The just completed visit of Secretary of Defense Ashton Carter to India has generated considerable speculation. That is especially true in China, where opinion leaders noted not only was this was Carter’s second trip to India during his relatively short tenure as Pentagon chief, but that he cancelled a previously scheduled trip to Beijing so that he could make this latest journey. That move, they feared, suggested a rather unsubtle tilt against China in favor of one of its potential geostrategic competitors.


The agreement that came from Carter’s visit will do nothing to reassure the Chinese. Carter and his Indian counterpart, Defense Minister Manohar Parrikar, pledged to increase logistical cooperation in the military arena, especially maritime cooperation. Although that agreement is still a considerable distance away from constituting a full‐​fledged military alliance between the two nations, it continues a trend that has emerged over the past decade of ever deepening strategic ties. And mutual concerns about China’s ambitions appear to be the driving force in the bilateral relationship.

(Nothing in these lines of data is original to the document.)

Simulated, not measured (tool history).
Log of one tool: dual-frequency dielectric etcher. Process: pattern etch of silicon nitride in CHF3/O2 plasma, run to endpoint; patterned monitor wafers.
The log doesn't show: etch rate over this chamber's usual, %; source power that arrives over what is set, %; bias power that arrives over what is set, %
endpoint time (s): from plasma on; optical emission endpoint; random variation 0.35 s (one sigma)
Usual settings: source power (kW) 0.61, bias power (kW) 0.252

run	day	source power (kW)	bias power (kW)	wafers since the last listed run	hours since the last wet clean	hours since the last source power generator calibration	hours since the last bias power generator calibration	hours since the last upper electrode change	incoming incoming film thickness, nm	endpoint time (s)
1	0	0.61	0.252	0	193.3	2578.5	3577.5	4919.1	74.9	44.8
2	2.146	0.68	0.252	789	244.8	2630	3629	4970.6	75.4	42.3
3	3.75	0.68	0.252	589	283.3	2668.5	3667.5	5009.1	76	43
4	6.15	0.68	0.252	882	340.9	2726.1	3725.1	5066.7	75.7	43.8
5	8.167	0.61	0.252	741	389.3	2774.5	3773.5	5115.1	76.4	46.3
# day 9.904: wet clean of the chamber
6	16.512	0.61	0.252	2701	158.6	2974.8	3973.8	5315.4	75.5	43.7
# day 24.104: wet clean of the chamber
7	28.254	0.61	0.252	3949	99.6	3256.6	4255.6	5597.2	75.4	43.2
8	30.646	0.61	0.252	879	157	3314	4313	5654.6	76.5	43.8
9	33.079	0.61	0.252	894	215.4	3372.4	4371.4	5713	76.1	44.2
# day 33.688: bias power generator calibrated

At a minimum, the United States appears to be trying to put in place the building blocks of a containment policy directed against China, if U.S. leaders later decide that such a full‐​blown policy has become necessary. On this same trip, Carter made a stop in the Philippines to reassure that country of strong U.S. backing in its South China Sea territorial dispute with China. Apparently previous statements by the Secretary of State and President Obama himself, combined with a buildup of U.S. troops in the island nation were not sufficient evidence of resolve.


And Carter’s sojourn in India must be seen in the larger context of Washington’s efforts to strengthen its long‐​standing alliances with South Korea and Japan and to forge cooperative military ties with such former adversaries as Vietnam. Along with Japan, though, India would be the biggest prize as a strategic ally.


Despite the wishes of some Sinophobes in Washington, we are likely to see a more measured response from India. Delhi has much to lose and little to gain by becoming a cat’s paw ally of the United States against China. That is especially true if Washington is not willing to sever its close ties with India’s arch‐​enemy, Pakistan. Yet as long as U.S. leaders insist on waging a “war on terror” with a major Central Asia/​South Asia component, centered in Afghanistan, they will not cut Washington’s supposed Pakistani ally loose. And as long as that is the case, Indian leaders and the Indian public will view professions of U.S. loyalty to their country’s vital interests with justifiable skepticism.


Moreover, shrewd Indian policymakers may conclude that the best position for their country is one of constructive neutrality in the growing tensions between the United States and China. Whatever side India would take, it would anger one of those great powers, lose potential benefits, and increase its risk level. Only if China truly adopted a policy of rogue expansionism is that sober calculation likely to change. In the meantime, Ash Carter and other American suitors may press their courtship of India, but they are likely to come away disappointed.